The assassination of Olof Palme is the only unsolved murder of a top European politician in the 20th century. A brief overview of the facts.
Friday, February 28, 1986, 11:21 p.m. Location: Stockholm, Sweden.
Olof Palme and his wife Lisbeth visit the cinema Grand that evening. After the movie, they decide to go home on foot, without guards. On the corner of Sveavägen and Tunnelgatan, 300 meters from the cinema, Olof Palme is shot in the back. He is killed instantly. Lisbeth gets slightly wounded when a second bullet skims past her back.
About twenty people experience (part of) the facts as witnesses. The perpetrator flees into Tunnelgatan. He takes the murder weapon with him. Not only Sweden, the whole world reacts in shock.
Olof Palme is Prime Minister of Sweden from 1969 to 1976 and from 1982 until his death. Although himself coming from a conservative business background, he pursues a politically leftist course with a strong focus on social policy. Internationally, he stands out as an advocate of peace and self-determination for peoples. He is controversial because of his sharp rhetorics, his strict tax policy and his contacts with communist leaders. This leads to polarization especially in Sweden.
His wife Lisbeth is a psychologist. Together with Olof, she has three sons, the middle one, Mårten, is also present in the cinema on the night of the murder.
The police investigation lasts for 34 years. If you pile up all the interrogations, analyses and other investigative material you get a skyscraper 250 meters high. A total of 134 people have confessed to the murder without committing it. And until today, no perpetrator has been caught.
The murder is most likely committed with a magnum revolver caliber 357, fitted with Winchester Western Metal Piercing bullets. The weapon, the key to the mystery, has never been found.
A solution seems close at times. Shortly after the murder, Victor Gunnarsson, an eccentric who expresses hatred for Palme, is briefly detained. In 1988, the police arrest Christer Pettersson, a violent criminal recognized by Lisbeth Palme. He receives a life sentence, but is acquitted on appeal in 1989. The evidence cannot convince.

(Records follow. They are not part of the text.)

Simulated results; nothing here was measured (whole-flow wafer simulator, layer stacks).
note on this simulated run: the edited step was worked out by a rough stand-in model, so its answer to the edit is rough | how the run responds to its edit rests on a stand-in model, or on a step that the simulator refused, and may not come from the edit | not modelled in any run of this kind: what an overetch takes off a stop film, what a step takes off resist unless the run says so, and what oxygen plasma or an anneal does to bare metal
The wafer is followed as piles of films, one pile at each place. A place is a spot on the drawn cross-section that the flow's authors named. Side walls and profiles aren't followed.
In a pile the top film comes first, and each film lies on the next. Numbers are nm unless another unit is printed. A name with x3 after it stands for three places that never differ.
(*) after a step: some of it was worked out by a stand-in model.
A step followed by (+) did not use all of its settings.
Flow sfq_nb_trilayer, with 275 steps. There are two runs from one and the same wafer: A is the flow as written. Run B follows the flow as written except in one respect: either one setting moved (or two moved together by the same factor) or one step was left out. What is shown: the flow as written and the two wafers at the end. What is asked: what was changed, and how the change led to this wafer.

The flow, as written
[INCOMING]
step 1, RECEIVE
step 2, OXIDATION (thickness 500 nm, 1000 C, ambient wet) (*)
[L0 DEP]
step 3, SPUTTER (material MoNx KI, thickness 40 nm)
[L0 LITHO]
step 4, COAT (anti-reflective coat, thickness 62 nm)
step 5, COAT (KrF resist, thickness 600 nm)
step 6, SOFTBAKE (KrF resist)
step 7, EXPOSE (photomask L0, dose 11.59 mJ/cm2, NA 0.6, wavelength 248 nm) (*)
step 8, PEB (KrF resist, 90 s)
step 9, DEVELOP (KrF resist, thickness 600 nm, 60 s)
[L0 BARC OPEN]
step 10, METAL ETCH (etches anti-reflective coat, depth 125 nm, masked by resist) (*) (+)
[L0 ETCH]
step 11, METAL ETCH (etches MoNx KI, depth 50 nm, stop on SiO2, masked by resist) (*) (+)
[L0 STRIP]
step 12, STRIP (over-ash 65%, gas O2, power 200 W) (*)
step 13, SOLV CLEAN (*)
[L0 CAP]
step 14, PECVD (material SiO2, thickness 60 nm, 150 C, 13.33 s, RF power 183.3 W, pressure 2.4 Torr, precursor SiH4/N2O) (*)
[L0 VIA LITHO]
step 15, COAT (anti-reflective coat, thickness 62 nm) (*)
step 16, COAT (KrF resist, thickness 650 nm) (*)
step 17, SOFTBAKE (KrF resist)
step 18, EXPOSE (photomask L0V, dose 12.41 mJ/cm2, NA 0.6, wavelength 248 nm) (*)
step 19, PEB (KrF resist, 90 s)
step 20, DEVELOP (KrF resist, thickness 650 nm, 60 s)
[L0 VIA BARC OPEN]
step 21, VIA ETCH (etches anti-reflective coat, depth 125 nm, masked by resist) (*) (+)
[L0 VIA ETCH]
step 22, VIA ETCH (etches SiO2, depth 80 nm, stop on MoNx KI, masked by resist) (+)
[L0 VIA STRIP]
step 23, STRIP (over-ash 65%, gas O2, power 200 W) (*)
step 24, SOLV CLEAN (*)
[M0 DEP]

After this, the Palme Group, as the police team is called, searches for international conspiracies with ramifications as far away as the United States and South Africa, for local extremists, for lone madmen, and is deluged with tips and criticism. And always the culprit seems to outsmart the police.
Cold case Palme
On June 10, 2020, the prosecutor unexpectedly presents a new suspect: a man named Stig Engström, who for years has been considered a witness rather than a perpetrator. However, anyone who reads the prosecutor’s argument carefully sees no evidence of Engström’s involvement.
Consequently, the storm of criticism of the investigation does not calm down. But because Engström has since died, the investigation does come to a halt and Palme’s murder turns into a cold case.
Or is a solution conceivable after all?